Scales of Paperwork: UNESCO’s International Campaign to Save the Monuments of Nubia and the Making and Remaking of Decolonized Pasts

Saturday, January 7, 2017: 2:10 PM
Centennial Ballroom A (Hyatt Regency Denver)
William Carruthers, German Historical Institute London
Throughout the 1960s, archaeologists, engineers, and architects from around the world descended upon neighbouring parts of Egypt and Sudan to take part in UNESCO’s International Campaign to Save the Monuments of Nubia. Many remember this work for its spectacle: as the floodwaters of the Aswan High Dam submerged ancient remains, so the participants in the Nubian Campaign famously cut apart and reassembled colossal monuments like the temple of Abu Simbel. The Campaign, though, allowed for more than a spectacular practice of monument salvage. The unprecedented scale of the work—its length, the spatial reach of its archaeological survey, and the coordination of the huge number of people and institutions involved in it—also generated an unprecedented amount of paperwork and printed matter relating to the pasts under investigation. This presentation discusses this paperwork, the practices surrounding it, and the pasts that it helped to generate as Egypt and Sudan became decolonised nation-states.

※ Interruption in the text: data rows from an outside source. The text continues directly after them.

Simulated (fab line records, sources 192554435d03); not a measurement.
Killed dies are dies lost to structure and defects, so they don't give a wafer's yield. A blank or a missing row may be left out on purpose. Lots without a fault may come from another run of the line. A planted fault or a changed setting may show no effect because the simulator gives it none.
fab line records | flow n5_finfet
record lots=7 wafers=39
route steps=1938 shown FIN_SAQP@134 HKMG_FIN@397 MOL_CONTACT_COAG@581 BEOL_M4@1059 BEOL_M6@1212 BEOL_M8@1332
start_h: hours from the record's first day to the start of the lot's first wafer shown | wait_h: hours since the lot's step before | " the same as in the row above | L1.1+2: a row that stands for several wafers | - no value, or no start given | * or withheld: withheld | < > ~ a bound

Officials involved with the Nubian Campaign intended its paperwork to have two results: the accounting of events that took place in Egypt and Sudan and the closure of files relating to the pasts that had now been investigated there. Yet the culture of paperwork that grew up around the Campaign had the opposite effect. Rather than stabilising Egyptian and Sudanese pasts, doing paperwork allowed individuals and institutions from across political borders to continue to intervene in the two newly independent nation-states in the name of understanding their pasts better. Far from filing discussion of these pasts under lock and key, the practice of paperwork—in addition to the cultures of bureaucracy and expertise surrounding it—allowed these pasts to become constant objects of moral and material speculation. As decolonisation took shape, so, too, did the scales of time and space across which paperwork mattered.